Murch v. Mottram
Headline: Court reverses appeals court and upholds that a prisoner who knowingly skips state post-conviction steps forfeits constitutional claims, limiting federal review and making it harder for state prisoners to relitigate convictions in piecemeal fashion.
Holding:
- Lets states enforce rules that bar late or piecemeal challenges to convictions.
- Makes it harder for prisoners to get federal review after skipping state procedures.

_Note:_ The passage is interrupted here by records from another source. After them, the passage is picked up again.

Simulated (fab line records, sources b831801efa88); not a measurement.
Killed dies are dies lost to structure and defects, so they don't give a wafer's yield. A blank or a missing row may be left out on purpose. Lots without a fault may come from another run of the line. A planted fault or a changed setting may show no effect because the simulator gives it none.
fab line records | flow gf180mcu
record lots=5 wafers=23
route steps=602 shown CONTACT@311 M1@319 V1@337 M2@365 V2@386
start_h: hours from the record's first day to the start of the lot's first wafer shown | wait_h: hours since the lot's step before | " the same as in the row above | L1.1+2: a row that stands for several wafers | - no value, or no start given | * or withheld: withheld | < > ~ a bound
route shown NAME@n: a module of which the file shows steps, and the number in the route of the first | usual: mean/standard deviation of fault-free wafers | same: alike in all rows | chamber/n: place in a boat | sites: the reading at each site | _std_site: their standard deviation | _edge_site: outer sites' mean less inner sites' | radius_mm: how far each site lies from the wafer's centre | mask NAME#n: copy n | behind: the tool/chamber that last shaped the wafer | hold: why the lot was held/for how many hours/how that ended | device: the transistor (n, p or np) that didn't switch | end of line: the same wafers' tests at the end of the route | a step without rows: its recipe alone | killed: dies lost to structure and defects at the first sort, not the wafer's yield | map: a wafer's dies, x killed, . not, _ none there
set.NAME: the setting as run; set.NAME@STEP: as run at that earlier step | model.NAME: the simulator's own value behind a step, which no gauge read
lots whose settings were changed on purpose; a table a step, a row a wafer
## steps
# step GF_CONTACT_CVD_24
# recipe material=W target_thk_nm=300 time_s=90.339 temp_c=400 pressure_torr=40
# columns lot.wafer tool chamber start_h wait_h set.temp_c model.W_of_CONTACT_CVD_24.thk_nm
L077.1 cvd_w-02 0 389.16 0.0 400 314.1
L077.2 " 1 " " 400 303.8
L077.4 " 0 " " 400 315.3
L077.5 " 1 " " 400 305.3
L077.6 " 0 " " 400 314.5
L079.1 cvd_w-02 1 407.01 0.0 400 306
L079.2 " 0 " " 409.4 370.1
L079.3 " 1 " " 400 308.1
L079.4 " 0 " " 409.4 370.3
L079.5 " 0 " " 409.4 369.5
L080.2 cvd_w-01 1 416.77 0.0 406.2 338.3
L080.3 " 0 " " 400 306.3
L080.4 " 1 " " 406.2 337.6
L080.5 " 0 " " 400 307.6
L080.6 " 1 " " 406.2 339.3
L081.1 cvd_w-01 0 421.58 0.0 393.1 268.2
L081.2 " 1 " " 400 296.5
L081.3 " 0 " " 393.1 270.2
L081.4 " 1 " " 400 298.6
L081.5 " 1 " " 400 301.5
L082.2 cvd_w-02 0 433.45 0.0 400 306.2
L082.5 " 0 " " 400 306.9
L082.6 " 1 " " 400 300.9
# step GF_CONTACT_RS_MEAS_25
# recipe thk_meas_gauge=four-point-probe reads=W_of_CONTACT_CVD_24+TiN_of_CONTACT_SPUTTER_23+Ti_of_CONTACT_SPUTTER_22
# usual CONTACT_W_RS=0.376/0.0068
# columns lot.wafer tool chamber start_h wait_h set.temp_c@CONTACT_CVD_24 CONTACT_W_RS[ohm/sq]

- Affirms courts can deny federal relief when prisoners deliberately bypass state remedies.
Summary
Background
A Maine prisoner convicted in 1960 and later paroled challenged his conviction and a parole revocation in state court. At a 1965 hearing his lawyer withdrew a broad petition and filed a narrower one attacking only the parole process. The state judge warned that under Maine’s post-conviction rules the prisoner had to raise every known claim then or lose them. The prisoner later filed another state petition raising the earlier constitutional claim, and the Maine courts found he had waived those claims. He then sought review in federal court.
Reasoning
The key question was whether the prisoner deliberately bypassed orderly state procedures so that federal courts could refuse to hear his later constitutional claims. After a full evidentiary hearing the federal trial court found he had fair warning, competent counsel, and nevertheless chose not to press those claims — a deliberate bypass. The Court relied on earlier decisions that allow federal courts to deny review when a prisoner knowingly forgoes state remedies. The Supreme Court reversed the Court of Appeals and sustained the trial court’s finding that the claims were waived, so federal review could be denied on procedural grounds.
Real world impact
This ruling lets state procedural rules that require all claims to be raised together be enforced in federal habeas cases. It makes piecemeal collateral attacks harder and signals that prisoners who ignore clear state warnings risk losing federal review. This was a procedural ruling, not a final decision on the merits of the constitutional claim.
Dissents or concurrances
Three Justices dissented and would have affirmed the Court of Appeals, believing the appellate court reached the correct result on these facts.